Photo Essay: Brooklynites Explain What They Think Is Most Important In The 2020 Election

Photo Essay: Brooklynites Explain What They Think Is Most Important In The 2020 Election

BROOKLYN – With so many things on the line with this election, we wanted to know what the most important issue is for voters in Brooklyn and why. Here is what they said.

Waldina Benedith, 50s, lives in Brooklyn. Cai Pigliucci/Bklyner

“I voted early to avoid the drama,” she said. “What matters to me is to have health insurance and health insurance for minorities. Whoever wins, I just want to have peace.”

Josefina Saldana outside of Barclays Center after voting on election day. Keira Wingate/Bklyner

“I want a clear path to citizenship for the 11 million workers in this country, notice how I said workers?” she said.

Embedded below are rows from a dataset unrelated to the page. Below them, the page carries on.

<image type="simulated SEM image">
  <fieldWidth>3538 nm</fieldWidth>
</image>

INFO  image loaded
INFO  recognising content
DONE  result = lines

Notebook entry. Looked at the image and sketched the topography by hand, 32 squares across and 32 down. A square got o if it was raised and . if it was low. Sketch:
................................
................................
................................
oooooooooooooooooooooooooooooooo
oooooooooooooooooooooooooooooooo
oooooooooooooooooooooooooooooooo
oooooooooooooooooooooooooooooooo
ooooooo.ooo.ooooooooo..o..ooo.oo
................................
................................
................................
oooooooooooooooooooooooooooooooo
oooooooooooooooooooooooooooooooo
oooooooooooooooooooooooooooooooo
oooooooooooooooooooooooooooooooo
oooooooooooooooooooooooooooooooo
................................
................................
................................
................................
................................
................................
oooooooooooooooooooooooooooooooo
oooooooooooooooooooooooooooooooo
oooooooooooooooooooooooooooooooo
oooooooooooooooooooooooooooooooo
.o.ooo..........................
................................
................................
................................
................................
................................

Harry Spitzer, 31, from Brooklyn. Keira Wingate/Bklyner

“I want social welfare platforms provided and anything to reduce the gender pay gap inequality,” Spitzer said.

Jessica Moulis, 34, wants her vote to count for all. Keira Wingate/Bklyner

“I would say equal rights, whether it be race, gender, LGBTQ,” she said. “Making sure that everyone is getting the same care, treatment, and choices.”

Heather Herring, an essential worker in Brooklyn. Cai Pigliucci/Bklyner

“Black Lives Matter and the stores,” she said. “I’m an essential worker, thank God, so nothing happening financially with me, but there are so many stores boarded up. There’s Christmas lights, but Christmas isn’t going to be the same this year.”

Leif Schelin, 38, wore a bright green mask to vote today. Keira Wingate/Bklyner

“I don’t want Trump to win again; I think it’s dangerous,” he said.

Michael Sahyoun, 52, wearing his I Voted sticker outside of Barclays Center. Keira Wingate/Bklyner

Sahyoun simply said “the economy” when asked what was most important to him in this election, and that he voted for who he thinks will fix it.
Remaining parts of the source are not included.